Public domain cultural heritage is politically desired
In the National Library, we met, among others, Deputy Secretary of State for Culture, Uldis Zariš, who was previously head of the development department at the Latvian National Library and happens to be a board member of Europeana. Digitization has changed in the last 20 years: from a focus on ways to preserve cultural assets to free access and creative uses of cultural heritage. Uldis Zariš suggested that it could be a condition for future Latvian state funding for cultural digitization projects that cultural heritage is made freely accessable and can be used by everyone. In other words, if museums, archives and libraries want to get funding by the state, they have to make cultural heritage public domain. Such an approach would evoke a ighly emotional debate in Germany, where a museum is currently fighting against wikimedia to ensure that digital copies of its public domain works should have a copyright of their own, and the unlimited re-use of digitized cultural heritage objects is still scarcely widespread.
Other stops in Riga were the University Library and the Center for Cultural Information Systems, a government agency that has been working together with cultural institutions on the digitization of cultural heritage for around 20 years now. Often with the help of EU funding, the agency offers cultural institutions guidance, infrastructure and various portals. Examples of this are a cultural map of Latvia, a common library catalog and portal, a central museum catalog, an archive portal and a film portal, on which Latvian productions can be streamed at public expense. Furthermore, the state pays for providing internet in all public libraries.

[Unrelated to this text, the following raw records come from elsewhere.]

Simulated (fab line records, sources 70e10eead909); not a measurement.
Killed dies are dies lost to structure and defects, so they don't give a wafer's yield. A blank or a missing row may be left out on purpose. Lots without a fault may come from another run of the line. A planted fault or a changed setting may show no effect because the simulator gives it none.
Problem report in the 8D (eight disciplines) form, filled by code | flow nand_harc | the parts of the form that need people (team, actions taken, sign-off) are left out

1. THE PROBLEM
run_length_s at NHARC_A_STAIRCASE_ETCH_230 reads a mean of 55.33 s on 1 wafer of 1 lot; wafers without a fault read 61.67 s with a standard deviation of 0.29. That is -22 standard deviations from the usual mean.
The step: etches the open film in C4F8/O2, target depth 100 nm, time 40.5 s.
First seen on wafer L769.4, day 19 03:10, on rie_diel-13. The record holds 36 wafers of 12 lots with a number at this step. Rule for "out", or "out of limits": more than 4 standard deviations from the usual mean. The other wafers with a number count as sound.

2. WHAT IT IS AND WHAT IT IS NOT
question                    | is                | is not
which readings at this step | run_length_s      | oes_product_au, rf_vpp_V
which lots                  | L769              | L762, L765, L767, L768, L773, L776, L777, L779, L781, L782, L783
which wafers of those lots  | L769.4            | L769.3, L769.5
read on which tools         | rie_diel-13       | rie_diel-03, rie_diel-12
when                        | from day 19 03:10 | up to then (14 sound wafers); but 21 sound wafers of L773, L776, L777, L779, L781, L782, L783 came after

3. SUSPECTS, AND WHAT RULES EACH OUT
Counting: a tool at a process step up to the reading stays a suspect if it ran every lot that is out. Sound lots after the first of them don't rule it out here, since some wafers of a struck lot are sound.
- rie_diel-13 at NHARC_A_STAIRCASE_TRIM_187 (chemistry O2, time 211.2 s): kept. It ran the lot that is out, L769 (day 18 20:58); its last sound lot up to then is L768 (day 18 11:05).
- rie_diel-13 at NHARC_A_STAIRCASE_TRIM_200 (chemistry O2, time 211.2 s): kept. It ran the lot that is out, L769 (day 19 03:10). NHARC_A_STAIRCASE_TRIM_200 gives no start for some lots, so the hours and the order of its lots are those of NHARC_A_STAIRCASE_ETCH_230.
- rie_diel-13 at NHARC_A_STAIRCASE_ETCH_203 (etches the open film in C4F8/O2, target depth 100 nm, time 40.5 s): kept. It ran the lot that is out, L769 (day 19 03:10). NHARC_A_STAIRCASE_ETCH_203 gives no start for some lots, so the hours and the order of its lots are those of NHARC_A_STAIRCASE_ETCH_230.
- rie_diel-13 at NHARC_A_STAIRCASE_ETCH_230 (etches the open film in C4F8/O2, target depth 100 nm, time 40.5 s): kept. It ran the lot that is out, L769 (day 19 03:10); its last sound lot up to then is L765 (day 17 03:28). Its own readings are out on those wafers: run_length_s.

The effects of massive investments
It is noteworthy that the libraries in Latvia not only have received EU funds, but also huge sums from the Bill and Melinda Gates Foundation and Microsoft. In her comment on the German version of my article Elna Reitere, a latvian arts professional now living and working in Germany, gave an overview over Latvia's digitization history: After the state had provided a common infrastructure for all libraries, in 2006 Latvia received 16,2 million Dollars from the Bill and Melinda Gates Foundation (and two more million Dollars in 2008) as well as 7,9 million Dollars from Microsoft. The money was used to buy nearly 4.000 computers for the 874 Latvian libraries. All libraries got WLAN and staff were trained on the usage of digital technologies. Elna pointed out, that when seeing these huge investments, the Latvian municipalities began to additionally renovate their library buildings. That is why there are so many modern libraries in Latvia today. People now went there to use the internet, which caused an increased of book loans by 70 percent (a number from 2013). Thanks to the libraries, Latvia now has a high percentage of senior citizens using the internet.
The advantage of being small
As a result of the volatile Latvian history, the Latvian cultural heritage is stored in archives all over the world. Digitization offers the opportunity to bring it together and make it accessible to everyone, emphasized Uldis Zariš. "As a small country, we can nearly digitize everything", added Arturs Zogla from the Latvian National Library. “Because Latvia is small, it's easy for us to centralize everything", said Janis Ziedens from the Center for Cultural Information Systems.
He, as well, thinks that society should make as many digitized objects as possible available as public domain. And it already says a lot that he did not understand my question why it is so common in Latvian politics to invest money in digital infrastructure projects. This investment seems not to have been questioned in the country’s discourse for 20 years.
A similar picture occured on the next two days of the press trip to the neighboring country Lithuania. The small municipal library in Plunge not only has a QR code-based virtual walk through the castle park (Plunge Smart Park), the library also produces 3D holograms of their greatest treasures to present them to students in various locations of the region. In addition, the extraordinary creative librarians are planning a VR tour to resurrect the castle’s former orangery. The employees passionately organize children's programs, workshops and exhibitions and are closely connected to surrounding cultural and educational institutions.
"What is a librarian today? We do not know, we do not know if it's the right way to do so many different things." The Leva Simonaityt Library in Klaipda provides – beside books – a regional culture app in four languages, 500 events a year, and its own children's games app. The latter was mentioned during our library tour as "a normal project that connects the funny with the useful" – another very untypical attitude compared to the German tendence to take it’s cultural heritage exceedingly serious.
A particularly fascinating project has been tested by a small library in a social hotspot in Vilnius for the last three years: This was the first library in the world to develop a virtual "bibliotherapy" (psychotherapy with books) for children. As self-designed avatars in a digital environment, the children meet each other very freely and open up more easily to a psychologist, who is present digitally as well. One of the findings is that the library has become a safe haven for the children, a break in their everyday life. This fall, the virtual environment will become virtual reality and the avatars will get a more realistic body language.
... and in Germany?
Simultaneously with our trip to the Baltics, a new German library study of the Council for Cultural Education has been published. It recommends: "Overall, in cultural institutions - from libraries to theaters, museums and concert halls - digital offerings of cultural education should be anchored and secured as a central component of their core mission." - a statement that has obviously been internalized in the Baltics for a long time.